The Northwest Passage by Stan Rogers: A Canadian Anthem

When I first heard this song a shiver went up my spine and perhaps a tear or two fell from my eye. Stan Rogers' epic ballad is about the brave explorers who opened up the Canadian Northwest and especially those who sought the infamous Northwest Passage through the Canadian Arctic. 

Having a love of history and having read of many of these men ( and the women who stood by them) this song spoke to me like an mighty echo from the past. I love that he mentions David Thompson who was so fearless and relentless in his search for a land and water route across Canada ( and found one down the mighty Columbia River). 

Chris Gudgeon recounts this story of when Stan Rogers wrote the song in one night:

"Stan, still groggy from a lack of sleep, shrugged. Yeah, it was finished, he said, then, at Paul’s (Producer Paul Mills) prompting, sang it right there at the kitchen table, reading the words off a piece of paper.

Stan raised his head at the end of the song to see Paul crying. “That’s a very stirring and solid piece,” the producer said, pulling himself together. They went straight into the studio and recorded it. The album had its title song – and Canada had what may well be the greatest song ever written about this country."


This song is indeed the epitome of rugged Canadiana.  








To me this song and the search for the Northwest Passage  speaks of the long and rugged journey of the Christian from here to home.  Only, as we now know today of the passage, our goal exists for real and the efforts are never in vain. 


I have fought the good fight, I have finished the race, I have kept the faith. Finally, there is laid up for me the crown of righteousness, which the Lord, the righteous Judge, will give to me on that Day, and not to me only but also to all who have loved His appearing. 2 Timothy 4:7-8




Lyrics: 

Chorus: 

Ah, for just one time I would take the Northwest Passage
To find the hand of Franklin reaching for the Beaufort Sea;
Tracing one warm line through a land so wild and savage
And make a Northwest Passage to the sea.

Westward from the Davis Strait 'tis there 'twas said to lie
The sea route to the Orient for which so many died;
Seeking gold and glory, leaving weathered, broken bones
And a long-forgotten lonely cairn of stones.
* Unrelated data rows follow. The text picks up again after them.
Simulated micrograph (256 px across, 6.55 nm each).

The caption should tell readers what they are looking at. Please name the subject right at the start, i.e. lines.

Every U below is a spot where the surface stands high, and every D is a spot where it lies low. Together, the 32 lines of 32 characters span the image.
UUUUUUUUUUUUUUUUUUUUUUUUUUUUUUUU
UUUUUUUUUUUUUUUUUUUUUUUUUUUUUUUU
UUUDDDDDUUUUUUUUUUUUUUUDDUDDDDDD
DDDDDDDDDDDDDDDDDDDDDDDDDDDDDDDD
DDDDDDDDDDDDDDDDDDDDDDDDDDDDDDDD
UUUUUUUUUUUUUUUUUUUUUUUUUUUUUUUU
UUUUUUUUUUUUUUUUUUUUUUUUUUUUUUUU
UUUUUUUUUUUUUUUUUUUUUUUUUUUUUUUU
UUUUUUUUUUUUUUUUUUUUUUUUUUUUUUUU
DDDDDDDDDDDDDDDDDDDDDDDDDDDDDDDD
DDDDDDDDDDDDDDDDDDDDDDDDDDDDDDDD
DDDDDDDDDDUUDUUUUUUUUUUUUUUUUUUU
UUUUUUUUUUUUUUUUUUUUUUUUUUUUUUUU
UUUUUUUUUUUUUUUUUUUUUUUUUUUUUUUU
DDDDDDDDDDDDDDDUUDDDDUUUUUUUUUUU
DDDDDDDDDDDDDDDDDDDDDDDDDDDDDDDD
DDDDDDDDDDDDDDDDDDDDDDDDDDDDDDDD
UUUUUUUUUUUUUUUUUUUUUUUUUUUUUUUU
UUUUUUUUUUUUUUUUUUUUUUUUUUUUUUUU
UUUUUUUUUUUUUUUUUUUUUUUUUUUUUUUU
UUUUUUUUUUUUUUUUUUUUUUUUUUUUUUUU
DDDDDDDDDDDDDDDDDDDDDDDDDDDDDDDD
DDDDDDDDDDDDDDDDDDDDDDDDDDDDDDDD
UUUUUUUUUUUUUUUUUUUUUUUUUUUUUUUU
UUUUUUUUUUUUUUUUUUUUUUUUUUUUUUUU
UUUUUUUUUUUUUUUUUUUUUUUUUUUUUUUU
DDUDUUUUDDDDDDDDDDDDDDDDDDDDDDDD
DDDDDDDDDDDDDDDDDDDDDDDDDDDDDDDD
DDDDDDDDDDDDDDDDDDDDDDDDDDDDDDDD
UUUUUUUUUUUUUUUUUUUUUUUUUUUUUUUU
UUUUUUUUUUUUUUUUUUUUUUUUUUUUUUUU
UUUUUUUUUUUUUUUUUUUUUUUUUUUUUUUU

Three centuries thereafter, I take passage overland
In the footsteps of brave Kelso, where his "sea of flowers" began
Watching cities rise before me, then behind me sink again
This tardiest explorer, driving hard across the plain.

And through the night, behind the wheel, the mileage clicking west
I think upon Mackenzie, David Thompson and the rest
Who cracked the mountain ramparts and did show a path for me
To race the roaring Fraser to the sea.

How then am I so different from the first men through this way?
Like them, I left a settled life, I threw it all away.
To seek a Northwest Passage at the call of many men
To find there but the road back home again.